After all, this is no time to be conservative. At the moment, everyone with a couple of SGI workstations is piling onto an audience that's completely saturated. Adolescent boys only have so much allowance money to spend, and there are dozens of Doom imitators squeezing them for it. You can't just turn up the attitude -- we've hit the ceiling, attitudinally, and it's called Duke Nukem. It's time to turn a corner. Given that the market is sclerotically glutted, this industry's long-term survival requires that game developers code their way out of the friggin' box. And that doesn't mean hauling out a stack of market research that says the female market is underserved or that there's a exploitable niche of retirees with personal computers. This isn't about dragging out the Ouija board to determine what will sell. It's about forgetting the formulas for a second, maybe even turning off your computer, staring out the window (if you have a window), taking a trip, or maybe like, reading a book.

It's a vision thing. Everyone's looking for inspiration in the same places. Look elsewhere. Everyone's taking the same risks. Take some different risks. You'll make mistakes, but they'll be new mistakes. Interesting mistakes. They'll teach you stuff. No one can learn anything new cranking out another "Mech" title. (I await a barrage of venomous e-mail from incensed "Mech" animators -- hit me with your best shot.)
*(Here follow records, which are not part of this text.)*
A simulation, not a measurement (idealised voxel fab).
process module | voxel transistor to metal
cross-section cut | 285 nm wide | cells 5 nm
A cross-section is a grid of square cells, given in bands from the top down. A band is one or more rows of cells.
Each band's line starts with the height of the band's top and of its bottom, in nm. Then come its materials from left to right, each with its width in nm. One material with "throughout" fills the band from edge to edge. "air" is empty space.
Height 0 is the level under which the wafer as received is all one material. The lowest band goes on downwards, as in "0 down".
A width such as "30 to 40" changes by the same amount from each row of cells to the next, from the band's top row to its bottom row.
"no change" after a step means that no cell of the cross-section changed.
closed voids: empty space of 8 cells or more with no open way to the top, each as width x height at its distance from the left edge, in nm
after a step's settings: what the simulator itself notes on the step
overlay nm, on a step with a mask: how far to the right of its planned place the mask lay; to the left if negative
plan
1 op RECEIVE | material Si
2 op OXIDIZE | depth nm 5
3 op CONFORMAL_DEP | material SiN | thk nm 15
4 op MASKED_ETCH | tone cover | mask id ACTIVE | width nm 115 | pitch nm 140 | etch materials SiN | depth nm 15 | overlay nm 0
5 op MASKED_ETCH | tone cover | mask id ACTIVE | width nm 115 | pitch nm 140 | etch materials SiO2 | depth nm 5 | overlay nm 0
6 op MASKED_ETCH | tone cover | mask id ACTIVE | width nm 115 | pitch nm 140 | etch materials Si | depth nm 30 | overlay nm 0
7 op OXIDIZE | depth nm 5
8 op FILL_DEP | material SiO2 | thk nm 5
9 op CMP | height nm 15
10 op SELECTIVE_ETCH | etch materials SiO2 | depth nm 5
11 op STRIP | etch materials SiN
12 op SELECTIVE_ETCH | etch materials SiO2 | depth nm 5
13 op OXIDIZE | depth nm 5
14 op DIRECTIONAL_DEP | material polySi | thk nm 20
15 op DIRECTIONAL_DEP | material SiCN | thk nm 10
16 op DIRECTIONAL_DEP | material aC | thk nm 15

There is so much talent out there -- odds are that if you're reading this, you're a highly creative person who, instead of engineering database software or going to law school, chose to work on video games. It was an insane and inspired choice. You have no excuse to be conventional. If you're reading this, you probably fell in love with video games because they were incredibly thrilling and fun and unlike anything else you'd experienced. So you have no excuse to stamp out cookie-cutter products. If you're reading this, you probably spent a lot of time learning to use highly specialized, arcane technical skills. Why use that hard-won expertise just to showcase new technology? The technology is not of prime importance. It's only important because it allows you to express your vision, which is the real point. It's not about tools.

Which is to say: Ask not what the medium can do for you...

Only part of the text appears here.